Data Curation#
This tutorial demonstrates how to prepare data (reaction standardization and filtration) before reaction rules extraction and retrosynthetic model training in SynPlanner
Basic recommendations#
1. Always do reaction data filtration
Reaction data filtration is a crucial step in the reaction data curation pipeline. Reaction filtration ensures the validity of the extracted reaction rules and is needed for the correct execution of the programming code. Thus, it is recommended to do a reaction data filtration before the extraction of reaction rules and training retrosynthetic models.
2. Input and output reaction representation can be different after filtration
The current version of the reaction data filtration protocol in SynPlanner includes some functions for additional standardization of input reactions. This is why sometimes the output reaction SMILES, after it passes all the reaction filters, may not exactly match the input reaction SMILES.
1. Set up input and output data locations#
The SynPlanner input data will be downloaded from the HuggingFace repository to the specified directory.
[ ]:
import os
import shutil
from pathlib import Path
from synplan.utils.loading import download_unpack_data
# download reaction data from new repo
data_folder = Path("synplan_data").resolve()
original_data_path = download_unpack_data(
filename="uspto_full_mapped.smi.zip",
subfolder="reaction_data/uspto/raw",
save_to=data_folder,
)
# results folder
results_folder = Path("tutorial_results").resolve()
results_folder.mkdir(exist_ok=True)
shutil.copy(original_data_path, results_folder.joinpath('uspto_original.smi'))
# output_data
mapped_data_path = results_folder.joinpath("uspto_mapped.smi")
standardized_data_path = results_folder.joinpath("uspto_standardized.smi")
filtered_data_path = results_folder.joinpath("uspto_filtered.smi")
2. Reaction atom-atom mapping#
Atom-atom mapping establishes the correspondence between atoms in reactants and products. This is a prerequisite for downstream steps such as reaction rule extraction.
SynPlanner provides GPU-accelerated reaction mapping via a neural attention model (chytorch). The map_reactions_from_file function processes a SMILES file in streaming batches through a three-stage pipeline (parse → GPU inference → map + write).
[ ]:
from synplan.chem.data.mapping import MappingConfig, map_reactions_from_file
mapping_config = MappingConfig(
batch_size=16,
chunk_size=5000,
)
map_reactions_from_file(
config=mapping_config,
input_reaction_data_path=original_data_path,
mapped_reaction_data_path=mapped_data_path,
silent=False,
)
Note
For mapping a single reaction programmatically, use map_reaction from the same module:
from synplan.chem.data.mapping import map_reaction
from chython import smiles
rxn = smiles("CC(=O)O.OCC>>CC(=O)OCC.O")
map_reaction(rxn)
3. Reaction standardization#
The reaction data standardization protocol includes the standardization of individual molecules (reagents, reactants, and products) and the standardization of reactions (e.g. reaction equation balancing).

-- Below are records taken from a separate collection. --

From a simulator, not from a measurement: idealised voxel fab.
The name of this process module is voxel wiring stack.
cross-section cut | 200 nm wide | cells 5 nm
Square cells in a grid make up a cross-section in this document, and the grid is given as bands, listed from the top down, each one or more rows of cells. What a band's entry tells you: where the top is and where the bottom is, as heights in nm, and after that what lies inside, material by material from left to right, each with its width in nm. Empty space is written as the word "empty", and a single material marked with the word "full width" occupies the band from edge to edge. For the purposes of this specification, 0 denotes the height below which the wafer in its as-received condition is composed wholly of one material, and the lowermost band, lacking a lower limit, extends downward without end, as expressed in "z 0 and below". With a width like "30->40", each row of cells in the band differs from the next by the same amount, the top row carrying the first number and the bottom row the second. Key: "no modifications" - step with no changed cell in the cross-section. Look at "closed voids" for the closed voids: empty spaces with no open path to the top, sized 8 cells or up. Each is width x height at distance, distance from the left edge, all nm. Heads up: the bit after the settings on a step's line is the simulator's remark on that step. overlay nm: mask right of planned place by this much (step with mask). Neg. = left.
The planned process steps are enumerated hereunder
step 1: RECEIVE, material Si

More details about reaction standardization protocol in SynPlanner can be found in official documentation.
Note
In this tutorial, the input data are already standardized by a slightly different protocol. It omits major tautomer selection done by ChemAxon standardizer.
Standardization configuration#
The next step is to configure the reaction standardization process. We do this using the ReactionStandardizationConfig class in SynPlanner. This class allows for the specification of various parameters and settings for the standardization process.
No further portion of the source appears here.